SM: What about the scene where you make a dialogue change for her based on something she has said off the set of the film-within-a-film, "Meet Pamela"? Is that typical of your style as a director? That is, you change actors' dialogue as you get to know them better off the set — as, I believe, Rohmer does with his actors? 

FT: Yes, it happens sometimes. Particularly, for example, with Jeanne Moreau. 

SM: Why did you use Miss Bisset - that is, put yourself in a position of using an actress you didn't know, with whom you had never worked, and of whose French you were uncertain? 

FT: But there was really no problem, Had I fed all the details of what I wanted in the lead actress in Day For Night into a computer, the computer would have told me to take Jacqueline Bisset. For instance, I wanted her to be English and yet famous for having done films in America; she has members of her family who were French; and she has something mysterious about her face. So for all those reasons, I could not have used anyone but Jacqueline Bisset. 

In fact, I was so set on having her that I sent her a cable asking her to be in the film more than a year before I began shooting just to ensure that I could have her and she would be free. She brings Hollywood to the film: she brings that aspect of America into the film because she has made films here and people have associations of her with America in films and such actors as Steve McQuccn in Bullitt.

SM: What about the scene in Stolen Kisses where Leaud is in front of the mirror and he repeats names over and over and over. Did you plan that out very carefully for Leaud, or was that his own creation? 

FT: That was completely improvised during shooting. You see, I needed the scene because the character has nobody in the film in whom he can confide, yet there was a point in the film where he had to confide in somebody because he didn't know with whom he was in love. So this was his way of showing that he was torn between the two women. 

SM: In Day For Night did you use different filmic techniques to distinguish the film-within-the-film from the rest of the film? For instance, old-style Hollywood techniques when you were doing "Meet Pamela" and perhaps modern cinema-verite-type techniques for the rest of the film? 

FT: Very much so. For instance, part of the film is done with the camera handheld, whereas for "Meet Pamela" I never show this; that is, I never show a scene which is shot with a hand-held camera. 

SM: Was the fixed camera on that crane we see so often? 

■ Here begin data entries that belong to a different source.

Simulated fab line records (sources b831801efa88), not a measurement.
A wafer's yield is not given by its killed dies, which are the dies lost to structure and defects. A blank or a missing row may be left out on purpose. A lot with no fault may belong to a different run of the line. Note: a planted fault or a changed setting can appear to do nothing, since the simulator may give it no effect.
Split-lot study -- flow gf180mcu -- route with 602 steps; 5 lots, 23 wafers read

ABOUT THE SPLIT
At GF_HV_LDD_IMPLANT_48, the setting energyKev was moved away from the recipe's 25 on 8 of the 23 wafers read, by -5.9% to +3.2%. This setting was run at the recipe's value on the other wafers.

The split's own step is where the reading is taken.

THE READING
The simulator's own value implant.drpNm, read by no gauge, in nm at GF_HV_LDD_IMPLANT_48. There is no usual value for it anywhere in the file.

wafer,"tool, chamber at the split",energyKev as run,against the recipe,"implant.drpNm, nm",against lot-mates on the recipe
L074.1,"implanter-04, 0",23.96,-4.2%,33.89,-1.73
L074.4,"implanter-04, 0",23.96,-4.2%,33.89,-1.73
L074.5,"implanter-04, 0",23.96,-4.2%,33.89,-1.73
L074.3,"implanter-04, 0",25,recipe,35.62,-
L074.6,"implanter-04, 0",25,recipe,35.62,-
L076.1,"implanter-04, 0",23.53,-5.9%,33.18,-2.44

FT: No, I rarely used the crane. 

SM: A 35mm camera is a heavy piece of equipment to put on a shoulder. What system did you use? FT: Well, first of all the cameraman was excellent and you could hardly see it move. And then we used the Panavision system, which I think is very fine. 

SM: How much direct involvement do you personally have in the technical aspects of a production? 

FT: I don't look at what I am shooting through the camera very much, however I do talk things over with the cameraman and discuss the lighting and the framing. But I would much rather keep my eye on the acting and the actors than deal with the camera. And I never cover myself when I shoot. I take it only from one angle and don't make extra shots from, say, the sides. I believe that every shot has only one angle, one lens. 

SM: Do you feel the same way about the editing? That there is only one way a scene can be edited? 

FT: There are often things that can be changed, and as you work you discover good ideas from what you see in the cutting room. 

SM: How closely do you supervise the cutting of a picture? 

FT: I work very closely with the editor and look at it continually with him until the end. 

SM: For some people the film is made in the camera, in the shooting; for others it is almost entirely worked out in the editing. In your work, do you emphasize one over the other? 

FT: No. I like every stage of the filmmaking process. But while I like to do the script, I detest all the pre-production work because it is full of anxiety. I love the actual shooting, and the cutting and the mixing are fascinating. 

SM: In the case of Day For Night you were working with your own script. When you use someone else's material as the basis for a film — say, the novel for Jules and Jim or Two English Girls — how true to the original do you feel you must be? 

FT: I am always changing as I go along. But sometimes I like the words or phrases too much and will stick too faithfully to the original. However, I definitely prefer to work on my own material, and I hope that in the future I will not do any more adaptations and will work only from my original screenplays. 

SM: What are your favorite shots in Day For Night? 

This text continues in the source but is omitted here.